Are any of the improved tests, cases that wouldn't be improved by my earlier proposal to demorgan logical ops on compare when one side is free to invert and the other side isn't. Which I think avoids the CSE issues.

test/Transforms/SimplifyCFG/merge-cond-stores.ll
45

This test also got worse, but I guess it will CSE too?

Are any of the improved tests, cases that wouldn't be improved by my earlier proposal to demorgan logical ops on compare when one side is free to invert and the other side isn't. Which I think avoids the CSE issues.

I was wondering about that too. You're referring to D32725? We're getting the same outcome on the SimplifyCFG tests - 'test_simple' and 'test_recursive', but yes, we have the CSE-related diff on 'test_simple_commuted'.

test/Transforms/SimplifyCFG/merge-cond-stores.ll
45

Right - we'd expect X3 to be matched with X2 and deleted by -early-cse.

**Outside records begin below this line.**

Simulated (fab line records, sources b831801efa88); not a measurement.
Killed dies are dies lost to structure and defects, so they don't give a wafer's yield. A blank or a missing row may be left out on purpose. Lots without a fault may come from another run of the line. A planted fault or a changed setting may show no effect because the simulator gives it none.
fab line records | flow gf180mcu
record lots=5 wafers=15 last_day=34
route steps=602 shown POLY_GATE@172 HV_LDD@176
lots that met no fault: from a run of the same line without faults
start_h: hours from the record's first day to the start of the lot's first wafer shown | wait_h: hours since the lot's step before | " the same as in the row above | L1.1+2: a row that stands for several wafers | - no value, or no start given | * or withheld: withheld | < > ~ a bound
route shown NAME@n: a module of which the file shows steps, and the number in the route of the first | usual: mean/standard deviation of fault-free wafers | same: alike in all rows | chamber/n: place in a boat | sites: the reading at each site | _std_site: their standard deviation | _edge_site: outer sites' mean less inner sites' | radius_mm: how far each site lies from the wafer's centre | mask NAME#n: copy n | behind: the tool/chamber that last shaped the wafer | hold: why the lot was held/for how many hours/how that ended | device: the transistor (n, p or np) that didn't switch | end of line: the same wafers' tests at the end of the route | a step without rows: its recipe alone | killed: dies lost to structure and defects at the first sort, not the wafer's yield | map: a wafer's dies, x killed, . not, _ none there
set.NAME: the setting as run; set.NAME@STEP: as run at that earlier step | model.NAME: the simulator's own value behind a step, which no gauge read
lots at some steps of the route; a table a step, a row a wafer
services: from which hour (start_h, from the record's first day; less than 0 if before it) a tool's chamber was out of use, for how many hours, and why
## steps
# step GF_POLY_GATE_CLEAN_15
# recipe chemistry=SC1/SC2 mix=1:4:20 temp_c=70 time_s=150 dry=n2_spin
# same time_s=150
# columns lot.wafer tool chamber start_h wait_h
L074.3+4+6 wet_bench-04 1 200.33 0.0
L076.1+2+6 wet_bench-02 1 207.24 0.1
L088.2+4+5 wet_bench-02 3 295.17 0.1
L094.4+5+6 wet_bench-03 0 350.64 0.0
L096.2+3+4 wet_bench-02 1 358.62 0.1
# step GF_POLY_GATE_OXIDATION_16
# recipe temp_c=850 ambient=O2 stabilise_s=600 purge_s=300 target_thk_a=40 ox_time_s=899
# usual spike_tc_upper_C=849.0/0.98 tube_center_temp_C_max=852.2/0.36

spatel added a comment.Aug 1 2017, 6:15 AM

Ping.

For reference, I mentioned this patch in a related discussion about instcombine and folding of cmps:
http://lists.llvm.org/pipermail/llvm-dev/2017-July/115452.html

Based on that thread, I think we do want to proceed with this canonicalization, rather than the inverse transform suggested in:
https://bugs.llvm.org/show_bug.cgi?id=27431
...but let me know if there's a better way.

We definitely should do something to fix an invert of a compare feeding an 'and' or 'or' op. I've seen it prevent folding 'and of icmps' or 'or of icmps' because we won't look through the not in those folds. The ones I've seen would have been handled by something like D32725.

This doesn't do anything to fix PR27431 right?

Do we have any real motivating examples that don't involve the compares being used by bitwise operations that D32725 would take care of?

spatel added a comment.Aug 1 2017, 2:44 PM

We definitely should do something to fix an invert of a compare feeding an 'and' or 'or' op. I've seen it prevent folding 'and of icmps' or 'or of icmps' because we won't look through the not in those folds. The ones I've seen would have been handled by something like D32725.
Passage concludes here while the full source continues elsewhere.